What is the point of Kimi Raikkonen anymore?

F1 News

What is the point of Kimi Raikkonen anymore?

What is the point of Kimi Raikkonen anymore?

Whether for his performance on the track or off it, the question has never been more pertinent: What is the point of Kimi Raikkonen anymore? Before his retirement the 'Iceman' delivered another insipid performance in Bahrain, but it's not just his driving that is questionable.

Ferrari want to prioritise a lead driver and that could only ever be Sebastian Vettel.

But does Raikkonen really have to be so passive on-track?

It's not like Vettel is unbeatable within his team. Daniel Ricciardo has shown as much and Ferrari should be desperate to make good on the rumours linking them with the Australian over the weekend.

They can kiss goodbye to any hopes of future team titles if they allow Ricciardo to take a seat at Mercedes next year.

After being jumped by Valtteri Bottas off the line, Raikkonen made little to no attempt to get back at his fellow Finn and settled in for a podium place, some five seconds down on the Mercedes ahead.

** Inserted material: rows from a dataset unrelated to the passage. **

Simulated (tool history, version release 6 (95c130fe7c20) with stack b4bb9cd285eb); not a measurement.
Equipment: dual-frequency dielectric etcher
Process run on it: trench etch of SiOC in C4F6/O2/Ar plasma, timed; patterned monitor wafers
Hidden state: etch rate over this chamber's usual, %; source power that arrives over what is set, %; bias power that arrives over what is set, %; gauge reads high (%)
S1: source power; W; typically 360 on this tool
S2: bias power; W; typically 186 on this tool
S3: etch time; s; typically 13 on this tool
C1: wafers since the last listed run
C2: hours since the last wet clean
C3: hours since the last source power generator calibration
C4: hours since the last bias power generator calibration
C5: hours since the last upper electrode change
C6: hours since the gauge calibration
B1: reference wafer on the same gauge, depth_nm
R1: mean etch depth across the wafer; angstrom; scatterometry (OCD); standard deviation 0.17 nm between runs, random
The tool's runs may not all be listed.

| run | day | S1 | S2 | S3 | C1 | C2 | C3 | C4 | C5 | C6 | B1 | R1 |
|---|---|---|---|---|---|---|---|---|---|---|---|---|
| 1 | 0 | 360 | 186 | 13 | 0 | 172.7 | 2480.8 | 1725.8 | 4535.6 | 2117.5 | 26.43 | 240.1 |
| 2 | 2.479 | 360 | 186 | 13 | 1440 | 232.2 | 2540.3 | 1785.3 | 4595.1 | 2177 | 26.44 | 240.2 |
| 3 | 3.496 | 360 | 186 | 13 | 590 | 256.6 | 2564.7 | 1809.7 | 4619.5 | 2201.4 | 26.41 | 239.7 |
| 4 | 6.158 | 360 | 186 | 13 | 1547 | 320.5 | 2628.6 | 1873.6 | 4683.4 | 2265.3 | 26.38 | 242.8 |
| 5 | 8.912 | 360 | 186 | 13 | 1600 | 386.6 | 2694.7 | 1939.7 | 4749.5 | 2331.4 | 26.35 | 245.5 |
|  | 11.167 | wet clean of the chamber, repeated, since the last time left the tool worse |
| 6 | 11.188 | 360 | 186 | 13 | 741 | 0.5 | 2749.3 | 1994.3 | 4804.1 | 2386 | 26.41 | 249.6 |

Vettel's pole position was never at threat from his team-mate. Damningly, Raikkonen hasn't moved up a single place off the start since 2016. He's also closing in on 100 races since his last win and has only bested his team-mate on-track 10 times in his four and a bit years back with the Scuderia.

When Bottas emerged from the pits on medium tyres on lap 20, Raikkonen was told: "There's a good chance he's going to the end so we need to overtake him."

He didn't even get close.

Raikkonen's ill-fated stop would have provided him with fresh, supersoft tyres with which to attack Lewis Hamilton and Bottas over the final 20 laps.

But do you really think he would have managed to make up both places?

He was the fastest man all day Friday, and almost all day Saturday, until Vettel put together a record-breaking tour to take pole away.

As usual, Raikkonen's reaction was "you always want more" - frankly, it's difficult to believe him any longer.

Ferrari's is the most famous name in all of this sport, but Raikkonen's attitude to subservience goes against everything they should stand for - heritage, competing and, most of all, winning.

These criticisms of Raikkonen's performances aren't much new, but his verbal contributions also left little to be desired.

There was widespread disappointment at his reaction to retiring.

Drivers can sense the slightest of vibrations in their cars when performance is going wrong, surely driving through a person's leg can be felt in the cockpit.

Raikkonen seemingly made little immediate attempt to check on the health of Francesco Cigarini, who had suffered a broken leg when the driver was released unsafely, instead storming into the garage and taking out his frustrations on a water bottle.

Given the adrenaline-fuelled madness of the moment, this reaction is at least understandable. It's a similar theme that led to Hamilton calling Max Verstappen a "dickhead" in the cool room.

Far less heartening was Raikkonen's public statement shortly afterwards.

"I don't know what shape he is in. For sure it is not great for him."

Hardly the most sympathetic of responses.

The only place any real contrition could be found was in his statement released by the team.

It wasn't the only time Raikkonen's words left a sour taste. Indeed, his performance in Thursday's pre-race press conference was truly bizarre.

Asked a fairly banal question about what he would like to see changed in F1, given Liberty Media were set to announce plans for rule changes the day after, Raikkonen launched into a weird diatribe.

"I don't have the power so what's the point to wasting… even thinking about it because I don't understand why you… what's the point for me, to give you a list, because in the end I have zero power?

"I can't. You understand? We can’t, we don’t make the rules, that's my point.

"What's the point of even making a story out of it?"

We all know Raikkonen isn't the biggest fan of media commitments.

But the cool Kimi of a decade ago might have said with a grin: "I'd only change these press conferences."

Instead, an opportunity for one of the most experienced drivers on the grid to give Liberty a public steer on the kind of issues that are closest to the sport's stars was wasted.

Perhaps tellingly, Fernando Alonso and Bottas both said closer racing would be their top priority when asked the same question.

Would Raikkonen even make the most of it if it were achieved? It doesn't look likely.